Court-appointed mediator Daniel Pollack said the failure triggered an imminent default that, among other things, would hurt the Argentine economy as well as bondholders who were not part of the dispute, the Associated Press reports.
"The full consequences of default are not predictable, but they are certainly not positive," he said.
A US court ruling previously blocked Argentina from making 539 million dollars (£319m) in interest payments due by midnight yesterday to other bondholders who separately agreed to restructuring plans with the country in 2005 and 2010.

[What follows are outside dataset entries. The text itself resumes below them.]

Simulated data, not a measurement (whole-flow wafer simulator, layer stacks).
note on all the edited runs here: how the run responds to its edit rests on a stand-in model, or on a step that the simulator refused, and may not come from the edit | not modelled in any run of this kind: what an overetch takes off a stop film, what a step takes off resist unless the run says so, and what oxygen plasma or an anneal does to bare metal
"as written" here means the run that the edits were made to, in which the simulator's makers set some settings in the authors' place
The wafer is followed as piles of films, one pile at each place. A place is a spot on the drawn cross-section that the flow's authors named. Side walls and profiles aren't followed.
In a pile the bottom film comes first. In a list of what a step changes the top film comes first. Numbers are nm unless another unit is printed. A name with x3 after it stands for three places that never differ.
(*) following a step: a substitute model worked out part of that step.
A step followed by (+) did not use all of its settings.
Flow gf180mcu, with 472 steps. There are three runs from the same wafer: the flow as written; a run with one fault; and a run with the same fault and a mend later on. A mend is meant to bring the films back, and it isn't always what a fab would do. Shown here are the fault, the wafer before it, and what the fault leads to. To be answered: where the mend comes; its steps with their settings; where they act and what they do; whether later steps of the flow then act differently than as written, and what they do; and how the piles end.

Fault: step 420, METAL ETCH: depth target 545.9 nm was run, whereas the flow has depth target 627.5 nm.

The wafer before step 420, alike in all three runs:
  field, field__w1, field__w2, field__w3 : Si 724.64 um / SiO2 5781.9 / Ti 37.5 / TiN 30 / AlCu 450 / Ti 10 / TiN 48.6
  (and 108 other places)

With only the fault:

Argentine economy minister Axel Kicillof emerged from the New York meeting with creditors and the mediator with an air of defiance, saying his government could find no middle ground.
"We're not going to sign an agreement that jeopardises the future of all Argentines," he said. "Argentines can remain calm because tomorrow will just be another day and the world will keep on spinning."
There was no immediate comment from the hedge funds, which refused to participate in the debt restructurings and won a US court judgment that they be paid the full value of their bonds plus interest - now estimated at about 1.5 billion dollars (£887m).
Mr Kicillof said the funds refused a compromise offer to settle their claim, although he gave no details of that proposal.
He said the funds would also not agree to a stay of the court order to allow Argentina to make the interest payments by last night's deadline and avert economic uncertainty for investors and citizens of the country, which is struggling with recession, a shortage of dollars and one of the world's highest inflation rates.
Mr Kicillof dismissed a decision by ratings agency Standard & Poor's to downgrade Argentina's foreign currency credit rating to "selective default" because of the missed interest payments.
"Who believes in the ratings agencies? Who thinks they are impartial referees of the financial system?" he said.